The diagram we drew for an electron and a positron scattering off each other isn’t the only one we could possibly draw; in fact, it’s just one of an infinite number. The rules of the game tell us that we should sum up all of the possible diagrams with the same incoming and outgoing particles. We can list such diagrams in order of increasing complexity, with subsequent diagrams containing more and more virtual particles.
The final number we obtain is an amplitude, so we square it to get the probability of such a process happening. Using Feynman diagrams, we can calculate the probability of two particles scattering off each other, of one particle decaying into several, or for particles turning into other kinds of particles.
An obvious worry pops up: If there are an infinite number of diagrams, how can you add them all up and get a sensible result? The answer is that diagrams contribute smaller and smaller amounts as they become more complicated. Even though there are an infinite number of them, the sum total of all the very complicated ones can be a tiny number. In practice, as a matter of fact, we often get quite accurate answers by calculating only the first few diagrams in the infinite series.
There is one subtlety along the way to this nice result, however. Consider a diagram that has a loop in it—that is, where we can trace around some set of particle lines to form a closed circle. Here is an electron and a positron exchanging two photons:
Each line represents a particle with a certain amount of energy. This energy is conserved when lines come together: if one particle comes in and splits into two, for example, the sum of the energies of those two particles must equal that of the initial particle. But how that energy gets split up is completely arbitrary, as long as the sum total is fixed. In fact, due to the wacky logic of virtual particles, the energy of one particle can even be a negative number, such that the other one has more energy than the initial particle did.
This means that when we calculate the process described by a Feynman diagram with an internal closed loop, an arbitrarily large amount of energy can be traveling down any particular line within the loop. Sadly, when we do the calculation for what such diagrams contribute to the final answer, the result can turn out to be infinitely large. That’s the origin of the infamous infinities plaguing quantum field theory. Obviously the probability of a certain interaction can be at most 1, so an infinite answer means we’ve taken a wrong turn somehow.
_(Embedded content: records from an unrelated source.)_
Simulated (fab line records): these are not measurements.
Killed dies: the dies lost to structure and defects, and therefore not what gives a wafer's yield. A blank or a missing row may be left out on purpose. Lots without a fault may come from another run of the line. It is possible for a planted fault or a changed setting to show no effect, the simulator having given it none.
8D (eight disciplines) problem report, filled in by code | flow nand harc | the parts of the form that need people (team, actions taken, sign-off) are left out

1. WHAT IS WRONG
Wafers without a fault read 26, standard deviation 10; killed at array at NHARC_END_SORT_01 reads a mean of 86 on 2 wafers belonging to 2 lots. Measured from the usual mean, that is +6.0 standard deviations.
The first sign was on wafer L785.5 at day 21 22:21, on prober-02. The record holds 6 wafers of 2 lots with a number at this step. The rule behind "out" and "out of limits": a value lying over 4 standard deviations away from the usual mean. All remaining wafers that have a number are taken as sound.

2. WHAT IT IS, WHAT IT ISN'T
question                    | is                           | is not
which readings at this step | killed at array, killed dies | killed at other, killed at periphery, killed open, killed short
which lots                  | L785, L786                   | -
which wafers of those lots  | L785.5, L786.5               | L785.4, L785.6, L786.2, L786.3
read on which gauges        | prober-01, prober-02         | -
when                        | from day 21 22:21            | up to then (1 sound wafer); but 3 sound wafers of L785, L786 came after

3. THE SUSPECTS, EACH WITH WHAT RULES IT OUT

Feynman and others managed to work out a procedure for dealing with these infinities, now known as renormalization. When you have a bunch of quantum fields that interact with one another, you can’t simply first treat them separately, and then add in the interactions at the end. The fields are constantly, inevitably affecting one another. Even when we have a small vibration in the electron field, which we might be tempted to identify as a single electron, there are inevitably accompanying vibrations in the electromagnetic field, and indeed in all the other fields that the electron interacts with. It’s like playing a piano note in a showroom with many pianos present; the other instruments will begin to gently hum along with the original one, causing a faint echo of whatever notes you are playing. In Feynman-diagram language, this means that even an isolated particle propagating through space is actually accompanied by a surrounding cloud of virtual particles.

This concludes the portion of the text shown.